The upcoming election season across four states and one Union Territory – West Bengal, Assam, Tamil Nadu, Kerala, and Puducherry – may bring about a dreaded disruption in your personal and household life,
especially if you live in cities like Delhi-NCR, Mumbai and Bengaluru.
Your domestic and service help like maids, cooks, drivers, nannies and security guards may be heading to their respective hometowns to caste their vote, some for at least a month.
According to a report in the Economic Times, recruitment agencies and staffing platforms say roughly three in 10 domestic workers are heading back to their hometowns.
What The Numbers Say
The scale of disruption varies by city, but none is entirely safe. The ET report quoted Nitin Trikha, CEO of Facility & Food Services at Bluspring, cautioning of “approximately 15% absenteeism in Bengaluru and Delhi-NCR” with Hyderabad at around 8% and Mumbai, Gujarat and South India relatively more insulated at 5% or below.
Aditya Mishra, CEO of recruitment and staffing firm CIEL HR, noted that workers, in domestic roles and manufacturing, engineering and construction, are increasingly timing their annual leave around elections and religious or seasonal events, resulting in 40% shortage of workers in April alone.
More Than Just Elections
It would be tempting to write this off as a routine pre-election blip. But rising fuel prices and broader geopolitical instability are reportedly compounding the pull toward home, squeezing urban labour pools. Surveys reportedly suggest around 25-30% of female domestic workers are reporting plans to temporarily return home, driven not just by the polls, but by income pressures, family safety concerns and the creeping weight of oil-price inflation on everyday living costs.

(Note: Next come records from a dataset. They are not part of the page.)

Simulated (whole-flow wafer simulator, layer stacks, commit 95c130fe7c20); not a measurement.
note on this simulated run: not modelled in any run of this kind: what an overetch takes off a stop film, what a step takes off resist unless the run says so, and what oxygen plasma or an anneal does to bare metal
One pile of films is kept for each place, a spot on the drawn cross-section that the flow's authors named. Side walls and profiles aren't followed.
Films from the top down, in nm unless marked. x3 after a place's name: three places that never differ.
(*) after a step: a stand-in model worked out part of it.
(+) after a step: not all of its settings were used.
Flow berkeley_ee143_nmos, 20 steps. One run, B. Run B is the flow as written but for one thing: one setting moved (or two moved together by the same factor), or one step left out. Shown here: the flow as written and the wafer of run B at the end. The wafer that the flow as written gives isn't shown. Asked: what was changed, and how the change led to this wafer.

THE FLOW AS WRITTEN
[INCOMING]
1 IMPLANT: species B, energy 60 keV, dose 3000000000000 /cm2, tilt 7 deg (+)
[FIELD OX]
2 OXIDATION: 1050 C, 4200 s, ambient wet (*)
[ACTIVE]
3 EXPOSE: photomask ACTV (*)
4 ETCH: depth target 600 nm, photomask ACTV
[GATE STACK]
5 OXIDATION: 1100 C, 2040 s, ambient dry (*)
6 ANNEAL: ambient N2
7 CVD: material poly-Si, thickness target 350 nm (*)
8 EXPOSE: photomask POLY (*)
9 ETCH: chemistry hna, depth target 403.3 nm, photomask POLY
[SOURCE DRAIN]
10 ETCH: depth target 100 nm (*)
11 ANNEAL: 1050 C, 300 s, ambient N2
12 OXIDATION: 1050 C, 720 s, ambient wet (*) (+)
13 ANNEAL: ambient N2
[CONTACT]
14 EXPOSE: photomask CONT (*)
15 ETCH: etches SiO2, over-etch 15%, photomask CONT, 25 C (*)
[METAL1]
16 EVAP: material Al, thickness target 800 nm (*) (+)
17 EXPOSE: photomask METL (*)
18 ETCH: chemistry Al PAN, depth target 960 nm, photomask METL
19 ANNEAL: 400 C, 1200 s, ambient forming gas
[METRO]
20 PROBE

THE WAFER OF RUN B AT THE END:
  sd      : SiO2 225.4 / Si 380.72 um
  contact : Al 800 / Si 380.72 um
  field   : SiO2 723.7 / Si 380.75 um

The effects are already visible in hiring metrics. Average vacancy durations in major metros have stretched from the usual 5-9 days to anywhere between 12 and 20 days, with staffing firms reporting a 10-20% decline in available rostered workers. Gig-segment roles are bearing the brunt. For employers, this translates directly into higher labour costs and longer wait times to fill positions — drivers, warehouse staff, plumbers, household helpers.
What’s The Solution?
Staffing platforms aren’t waiting around. Bluspring has rolled out a six-point response strategy that includes early salary disbursements, referral bonuses of Rs 500 per successful hire, proactive manpower mapping, and attendance-linked incentives that can lift monthly earnings by 20-25%, essentially paying workers to stay.
Not every firm is equally exposed. ET quoted Nitin Dave, CEO of Staffing Solutions at Quess, as saying that the impact on his company remains marginal, below 5% for now. That’s a notable outlier, and likely reflects the organised, contractual nature of their workforce compared to the more informal domestic help market.
The annual rhythm of Indian labour — shaped by harvests, festivals, family occasions and now election cycles — has always been something urban employers have had to work around. What’s changing is the clustering: more workers leaving at the same time, for longer, with urban costs making the return trip feel less urgent. For the cities that depend on them, the coming weeks will be a familiar scramble.